# DSC550-T301 Data Mining

## Week 3: 3.2 Exercise: Sentiment Analysis and Preprocessing Text / Daniel Solis Toro

### PART 1 — Using the TextBlob Sentiment Analyzer

1. Import the movie review data

In [4]:
# Import libraries
import pandas as pd

# Load the dataset
df = pd.read_csv("labeledTrainData.tsv", sep="\t")

# Display dimensions
df.shape

(25000, 3)

2. Count positive and negative reviews

In [6]:
df['sentiment'].value_counts()

sentiment
1    12500
0    12500
Name: count, dtype: int64

3. Classify sentiment using TextBlob

In [8]:
# Install and import TextBlob
from textblob import TextBlob

# Define a function to classify sentiment
def textblob_sentiment(review):
    blob = TextBlob(review)
    polarity = blob.sentiment.polarity
    
    if polarity >= 0:
        return 1   # positive
    else:
        return 0   # negative

# Apply the function to all reviews
df['tb_prediction'] = df['review'].apply(textblob_sentiment)

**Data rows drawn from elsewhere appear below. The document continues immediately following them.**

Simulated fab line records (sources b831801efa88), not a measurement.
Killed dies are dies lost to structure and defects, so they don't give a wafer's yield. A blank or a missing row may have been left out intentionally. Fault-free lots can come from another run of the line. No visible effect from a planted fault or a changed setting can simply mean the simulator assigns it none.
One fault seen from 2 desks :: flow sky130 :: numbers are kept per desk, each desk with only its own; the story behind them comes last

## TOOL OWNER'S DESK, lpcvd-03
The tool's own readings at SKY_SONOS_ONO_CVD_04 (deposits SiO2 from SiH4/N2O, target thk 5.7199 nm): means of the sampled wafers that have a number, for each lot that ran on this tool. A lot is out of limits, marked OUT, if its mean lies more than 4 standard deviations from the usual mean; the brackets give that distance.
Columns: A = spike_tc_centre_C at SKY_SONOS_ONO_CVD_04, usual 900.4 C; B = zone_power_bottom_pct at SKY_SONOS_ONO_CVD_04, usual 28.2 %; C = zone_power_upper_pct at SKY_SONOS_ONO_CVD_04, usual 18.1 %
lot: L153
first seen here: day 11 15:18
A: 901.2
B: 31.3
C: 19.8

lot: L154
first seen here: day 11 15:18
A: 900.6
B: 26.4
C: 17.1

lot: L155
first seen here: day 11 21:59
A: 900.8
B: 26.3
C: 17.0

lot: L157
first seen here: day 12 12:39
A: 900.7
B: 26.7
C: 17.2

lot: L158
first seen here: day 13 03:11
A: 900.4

4. Check accuracy of TextBlob

In [10]:
# Import accuracy metric
from sklearn.metrics import accuracy_score

# Compute accuracy
accuracy_tb = accuracy_score(df['sentiment'], df['tb_prediction'])
accuracy_tb

0.68524

### Is this better than random guessing?

- Random guessing = 50% accuracy
- TextBlob accuracy = 68.5%

Yes, it’s better than random, but not great

### Extra Credit: VADER Sentiment Analyzer

In [13]:
# Import VADER
from nltk.sentiment import SentimentIntensityAnalyzer
import nltk

# Initialize analyzer
sia = SentimentIntensityAnalyzer()

# Create prediction function
def vader_sentiment(review):
    score = sia.polarity_scores(review)['compound']
    
    if score >= 0:
        return 1
    else:
        return 0

# Apply and evaluate
df['vader_prediction'] = df['review'].apply(vader_sentiment)

accuracy_vader = accuracy_score(df['sentiment'], df['vader_prediction'])
accuracy_vader

0.69356

### Is this better than random guessing?

- Random guessing = 50% accuracy
- VADER accuracy = 69.3%

Yes, it’s better than random, but not great

### PART 2 — Prepping Text for a Custom Model

1. Convert text to lowercase

In [17]:
df['clean_review'] = df['review'].str.lower()

2. Remove punctuation and special characters

In [19]:
import re

df['clean_review'] = df['clean_review'].apply(
    lambda x: re.sub(r'[^a-z\s]', '', x)
)

3. Remove stop words

In [21]:
# Import stopwords
from nltk.corpus import stopwords

stop_words = set(stopwords.words('english'))

# Remove them
df['clean_review'] = df['clean_review'].apply(
    lambda x: " ".join([word for word in x.split() if word not in stop_words])
)



4. Apply Porter Stemmer

In [23]:
from nltk.stem import PorterStemmer

ps = PorterStemmer()

df['stemmed_review'] = df['clean_review'].apply(
    lambda x: " ".join([ps.stem(word) for word in x.split()])
)


5. Create a Bag-of-Words matrix

In [25]:
# Import vectorizer
from sklearn.feature_extraction.text import CountVectorizer

# Create BoW matrix
vectorizer = CountVectorizer()
bow_matrix = vectorizer.fit_transform(df['stemmed_review'])

# Display dimensions
bow_matrix.shape


(25000, 89468)

6. Create a TF-IDF matrix

In [27]:
from sklearn.feature_extraction.text import TfidfVectorizer

tfidf_vectorizer = TfidfVectorizer()
tfidf_matrix = tfidf_vectorizer.fit_transform(df['stemmed_review'])

# Display dimensions
tfidf_matrix.shape


(25000, 89468)